From military to market: “The first commercial nuclear reactor ever built in the world in Shippingport, Pa., was built by the navy. And it was an aircraft carrier reactor design, and so that allowed the commercial companies to see a design—to see something that worked, to understand the manufacturing process and go and run with it from there,” Waksman said. “So our plan from the start for Project Pele has always been that we want to build reactors that can have commercial spin-offs so that we can get the number of reactors coming off the assembly line to be enough that it'll be cost competitive.”

Miller agreed, and said, “We've been able to parallel some of the activities within BWXT for our BANR reactor [BWXT Advanced Nuclear Reactor]. . . . Having the capability and the understanding and the supply chain knowledge and all the design-for-manufacturing effort that's gone into this program, we're able to port that for commercial purposes and look to how we can apply that commercial reactor to future markets.”

Operating plan: “We anticipate this reactor is largely autonomous. That said, there's always going to be some need for operator input,” Waksman said. “And even if you had a fully autonomous reactor, I view it the same way that you look at autonomous cars. Technically, we have cars that can drive themselves down the road. No one allows cars on the road without a driver at the steering wheel.”

Waksman anticipates similar policies for nuclear reactors and predicts that “it will be a very long time before someone allows an unaccompanied operating nuclear reactor. I don't think that's going to happen anytime soon, so we are assuming that at all times there will need to be two operators.”

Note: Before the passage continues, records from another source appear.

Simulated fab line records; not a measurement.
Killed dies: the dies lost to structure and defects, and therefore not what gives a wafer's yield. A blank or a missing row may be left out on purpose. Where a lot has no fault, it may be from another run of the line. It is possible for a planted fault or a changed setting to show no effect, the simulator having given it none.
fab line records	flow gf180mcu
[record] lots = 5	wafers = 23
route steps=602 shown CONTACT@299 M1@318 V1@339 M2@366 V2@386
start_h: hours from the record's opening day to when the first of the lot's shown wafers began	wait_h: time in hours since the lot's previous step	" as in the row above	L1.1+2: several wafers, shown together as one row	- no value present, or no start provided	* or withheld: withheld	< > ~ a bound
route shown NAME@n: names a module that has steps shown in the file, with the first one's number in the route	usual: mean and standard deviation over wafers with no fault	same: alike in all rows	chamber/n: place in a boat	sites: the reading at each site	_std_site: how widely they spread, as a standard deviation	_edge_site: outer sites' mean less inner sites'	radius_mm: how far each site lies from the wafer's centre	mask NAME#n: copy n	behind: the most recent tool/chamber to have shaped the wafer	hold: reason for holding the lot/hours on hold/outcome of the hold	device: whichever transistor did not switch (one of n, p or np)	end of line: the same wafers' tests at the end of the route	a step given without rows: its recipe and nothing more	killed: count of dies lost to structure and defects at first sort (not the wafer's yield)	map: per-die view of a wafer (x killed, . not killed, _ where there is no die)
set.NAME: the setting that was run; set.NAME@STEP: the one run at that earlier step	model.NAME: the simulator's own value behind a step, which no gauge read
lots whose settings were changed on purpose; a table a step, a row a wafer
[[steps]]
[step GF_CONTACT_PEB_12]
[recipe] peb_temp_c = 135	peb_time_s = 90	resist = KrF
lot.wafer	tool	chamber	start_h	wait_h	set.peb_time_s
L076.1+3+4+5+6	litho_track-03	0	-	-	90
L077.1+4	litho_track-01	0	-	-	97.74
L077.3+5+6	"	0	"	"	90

Idaho National Laboratory has hired several future Project Pele operators, Waksman said, “mostly former naval reactor folks. . . . And these people will be trained to operate Pele. They will also be trained to operate MARVEL [a 100-kW thermal microreactor to be operated inside INL’s Transient Reactor Test facility], and they will then be available to operate other reactors that might come down the road at INL, so we're hoping to create an ecosystem of operators who are trained at handling different sorts of advanced reactors.”

Licensing: The licensing process has proven to be complicated, Waksman said. “You have to consider, ‘Well, what if this goes wrong, and there's an earthquake, and there's a fire, and all your computers go out? How do you make sure nothing bad happens?’ And that's why nuclear is so safe.”

The reactor will be licensed by the DOE, not the Nuclear Regulatory Commission, but it’s being designed to be “NRC certifiable,” according to Waksman, who added that “the NRC does sit in on all of our design reviews. They have the opportunity to express any input that they may have.”